British news outlets are to be supported by a new charity which will take advantage of tax breaks to funnel donations into public interest journalism across the UK.

The Public Interest News Foundation, which claims to be the first organisation of its kind to be awarded charitable status, is asking for donations to support journalism that helps inform the public. It will seek money from tech companies such as Google and Facebook – along with wealthy philanthropists, charitable trusts and members of the public – before deploying the cash to support news outlets it selects as meeting qualifying criteria.

“The objective is to support the new breed of small independent news organisations,” said founder, Jonathan Heawood. “They don’t have to be local, it just has to be public interest news. It can be international investigations, or news about the roadworks down your street. Just as long as they’re doing it accurately and ethically.”

Heawood said the existing business model for providing public interest news, often through financially struggling for-profit local newspapers, was failing. “A lot of these small players are clinging on by their fingerprints. There’s not much argument for sustaining something that isn’t working but there is an argument for investing in something new.”

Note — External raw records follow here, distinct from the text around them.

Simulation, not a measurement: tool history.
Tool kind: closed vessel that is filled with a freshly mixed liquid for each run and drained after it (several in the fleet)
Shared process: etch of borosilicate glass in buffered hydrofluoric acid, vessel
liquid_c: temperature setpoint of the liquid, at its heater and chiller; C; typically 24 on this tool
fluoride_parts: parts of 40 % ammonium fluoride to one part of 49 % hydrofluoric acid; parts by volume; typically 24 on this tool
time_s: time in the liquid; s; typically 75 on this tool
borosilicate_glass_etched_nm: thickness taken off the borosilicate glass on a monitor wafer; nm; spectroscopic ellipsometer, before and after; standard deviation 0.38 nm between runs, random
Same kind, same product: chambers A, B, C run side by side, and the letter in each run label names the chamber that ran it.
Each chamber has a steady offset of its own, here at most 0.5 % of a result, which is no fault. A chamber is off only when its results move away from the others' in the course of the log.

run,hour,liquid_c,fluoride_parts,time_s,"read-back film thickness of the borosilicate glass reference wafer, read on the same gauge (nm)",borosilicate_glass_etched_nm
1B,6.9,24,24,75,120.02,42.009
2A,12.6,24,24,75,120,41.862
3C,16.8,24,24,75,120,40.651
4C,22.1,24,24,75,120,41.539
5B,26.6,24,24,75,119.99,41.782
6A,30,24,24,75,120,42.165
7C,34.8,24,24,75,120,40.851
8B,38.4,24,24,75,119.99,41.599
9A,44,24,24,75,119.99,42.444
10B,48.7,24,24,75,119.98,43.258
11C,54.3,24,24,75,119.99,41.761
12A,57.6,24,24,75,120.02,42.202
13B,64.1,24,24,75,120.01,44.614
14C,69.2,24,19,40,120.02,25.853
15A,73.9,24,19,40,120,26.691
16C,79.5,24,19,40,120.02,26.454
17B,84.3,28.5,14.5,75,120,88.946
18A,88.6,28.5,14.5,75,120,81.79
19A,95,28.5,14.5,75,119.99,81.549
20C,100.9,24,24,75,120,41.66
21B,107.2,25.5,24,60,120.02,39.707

The Public Interest News Foundation’s charitable status was awarded on the basis its work will boost public education, citizenship and civic responsibility. It also means donors can receive significant tax breaks on any money they donate. But there is one key caveat: due to British charity law, outlets which receive the money will have to avoid anything that could be perceived as political campaigning.

While the US has a long culture of philanthropists supporting news organisations, with the likes of investigative site ProPublica winning a Pulitzer prize for journalism in the process, there has been less of a shift to this model in the UK.

One of the few exceptions is the Guardian, which has been owned by the Scott Trust since 1936. It has a duty to maintain the provision of the Guardian’s journalism and increasingly relies on reader contributions but is not legally a charity.

Last year a government-commissioned report on the future of local media proposed a state-backed organisation supporting public service, a recommendation dismissed by ministers on the basis that it would damage press freedom.

However, the financial crisis in local news – with regional newspaper group JPI Media still struggling to find a buyer, 15 years after it was purchasing newspapers for hundreds of millions of pounds – has revived interest in the charitable model.

The new independent foundation is a spin-off from the press regulator Impress, which was set up by Heawood in the aftermath of the Leveson report. It is the only officially recognised press regulator, aided by millions of pounds of funding from Max Mosley’s family trust, but has failed to attract any major publications to regulate.

Heawood and three other members of Impress staff have been given a 12-month leave of absence to try to get the new organisation off the ground and make it a success. It has already distributed 20 emergency grants of £3,000 to small media organisations such as Muslim website 5 Pillars, Scottish investigative site the Ferret, and women of colour outlet gal-dem.

Tom Murdoch, of lawyers Stone King, who helped secure charitable status for the Public Interest News Foundation, said the decision was a breakthrough. “In legal terms, this represents a new interpretation of the law to recognise that public benefit journalism can be charitable.”